When I was younger, in school in Hastings, Nebraska, I started playing Cello. The strings program there, in fact all the orchestral instruments, was fantastic. Then my family moved to New Jersey, and I had to go along with them since I was just 12-years old.
I spent two years at North Warren Regional High School. The first year I was the only string player in what was mostly a marching band that did two concerts on stage per year. I got featured in a front stage position and they taped a mic to my cello. Our band director didn't really understand strings and couldn't deign to note that I was trying to tune my cello from a string slippage. My A-string broke as I frantically tried to tune and I ended up playing the last two pieces entirely on the D string using advanced finger positions that I didn't really have mastered. Only a few people noted the difficulty, the adjustment, and the beads of sweat forming on my forehead. Two of those few were my mother and myself.

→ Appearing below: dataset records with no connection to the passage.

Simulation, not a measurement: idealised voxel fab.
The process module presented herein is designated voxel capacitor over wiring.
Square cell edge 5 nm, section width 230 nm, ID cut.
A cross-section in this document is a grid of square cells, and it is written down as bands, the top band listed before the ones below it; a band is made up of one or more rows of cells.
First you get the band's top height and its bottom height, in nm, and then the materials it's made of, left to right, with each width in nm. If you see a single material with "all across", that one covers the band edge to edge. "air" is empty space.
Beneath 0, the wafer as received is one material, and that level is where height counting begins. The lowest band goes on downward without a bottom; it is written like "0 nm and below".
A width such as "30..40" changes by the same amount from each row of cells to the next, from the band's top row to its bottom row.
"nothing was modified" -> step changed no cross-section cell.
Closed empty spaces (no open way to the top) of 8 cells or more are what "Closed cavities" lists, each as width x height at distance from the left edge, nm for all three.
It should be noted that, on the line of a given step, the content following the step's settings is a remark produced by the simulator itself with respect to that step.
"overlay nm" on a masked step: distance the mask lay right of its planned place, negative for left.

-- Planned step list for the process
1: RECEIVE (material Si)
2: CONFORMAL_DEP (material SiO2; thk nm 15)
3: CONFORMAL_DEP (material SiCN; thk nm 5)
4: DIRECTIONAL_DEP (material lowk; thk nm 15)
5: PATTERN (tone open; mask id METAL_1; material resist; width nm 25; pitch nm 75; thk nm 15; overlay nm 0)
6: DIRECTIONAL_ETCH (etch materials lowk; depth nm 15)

I learned to play both trombone and baritone and actually marched a few times with the band. I had tried using a wheeled device to trundle along the cello but it just wasn't successful. I wish now I had learned the flute or oboe then, or later.
Then I transferred to Blair Academy and although I still was not in a strings program I did have a private
teacher come out from NYC. I fear that teenagedness took over parts of my brain and I did not pursue my cello education as I should have -- but I did get a college scholarship on it and in voice.
While at Blair I was asked if I would join a starting Recorder Class. Ms. Kathyrn Phillips-Price, flautist, got me started on an instrument I have played ever since. In fact, even though hurricane Katrina was the indirect cause of loosing most of my music scores, and Recorders, and Cello, I still have the Soprano, Alto, and Sopranino Recorders from my Blair days. That makes a few of my instruments well over thirty years old.
Now I compose a great deal of music and much of that is for solo instruments. I started doing that because I wanted more music to play without having to buy it. On the computer I often voice them as Oboe because it sounds better, but I play most of them on Recorder. I like to think most are suitable for Cello as well and I have transposed some for Cello.
One day, perhaps, I'll begin marketing the music through a publisher. At this time I just fill an annual subscription to customers that gives them nearly everything I compose. This includes duets, trios, quartets, quintets, etc... in various instrumental groupings. Composing has become a large part of my life and I think I owe part of that to Blair and the Recorders.
So from Nebraska and my Cello, to brass and Recorders in New Jersey, there is an instrumental part of me that coincides with my vocal part. I've been in the business world and enjoyed the money but I much prefer the musical part of me, the peace within after completing a new piece of music, even if it means I join the starving artists.